The package Don sent, which included a sheet of press buzz, is attractive visually. The cd label is an over-sized print of the labels that once accompanied the results of stepping into a recording booth atop the Empire State building, the very spot where once King Kong fought for life and love on celluloid so many years ago. The results were vended after depositing a quarter and following the instructions. These instructions are reproduced amid Rosler’s comprehensive liner notes. The notes offer detailed information about the artists, designers and engineers on each track, as well as the text of each song.

“Watch for starting signal.” A green light went on in the booth in days of yore that indicated that an acetate blank was being inscribed with the sounds recorded by the microphone in front of you. I’ve never been inside one of these recording booths, but I did manage to win a Wilcox Gay disc cutter (called a ‘Recordio’) on Ebay. My own research, available at the hyperlink above, resulted in a small pile of recordings on a variety of media. Decent dub plates (blank lacquer discs that are not quite perfect and not suitable for ‘mastering’ – the term has shifted in meaning slightly since the heyday of the lacquer blank) can be had these days only from one source, Apollo Masters. Following the email path will get you in touch with Misty Hamby. Misty will be happy to get you lacquered up. She’ll also sell you a cutting stylus for whatever you own by way of antique disc cutting gear. Should you experiment with alternative media, trying your styli on Solo plastic, you will find yourself shortening the life of your styli considerably. These things ain’t cheap! I advise the bricolageurs to pony up for some dubs!

But I digress: none of this has to do with the work of Don Rosler in any direct way. Don’s notes make reference to the difficulty of winning disc cutting gear on Ebay. Don mentions losing in bidding wars to someone he eventually enlisted as a collaborator/provider of gear. I gather that at least some of the material that ended up on the cd as set ups and segues for the songs were recorded on vintage equipment and some of it was ‘found’ material in the sense that it was edited from actual vintage disc recordings.

The cd contains what is in fact a ‘song cycle’ in the Schubertian sense. Here is Rosler’s ‘Winterreise‘ in synopsis: a man enters a recording booth and records a message for his distant lover. “Baby, I love…” The message stutters as it would on a stuck groove and the journey proceeds as in a dream. The songs are recorded with contemporary sensibilities both in audio design and musical idiom.

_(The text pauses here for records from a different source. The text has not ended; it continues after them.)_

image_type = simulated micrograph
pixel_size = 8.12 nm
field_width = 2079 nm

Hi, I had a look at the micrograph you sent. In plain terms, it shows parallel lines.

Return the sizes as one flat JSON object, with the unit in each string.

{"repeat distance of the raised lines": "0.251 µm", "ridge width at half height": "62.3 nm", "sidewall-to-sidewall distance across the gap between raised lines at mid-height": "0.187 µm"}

The musical idiom is elusive, though certain songs refer to known, definable, describable idioms. Some of the songs echo ‘Lost in the Fifties,” and some are bluesy shuffles without being either ‘blues’ or ‘shuffles.’ The harmonic language is also elusive: the progressions are simple but not consistently, deliberately static. There are occasional moments of dissonance, but the dissonance is not structural. Rosler does not use harmony to build tension. He relies on his text to tell the stories. He is neither classical nor classicist. He is a label ducking devil, staying away from classification. He has evaded major label labels.

Is the visual beauty of the package matched by beautiful songs?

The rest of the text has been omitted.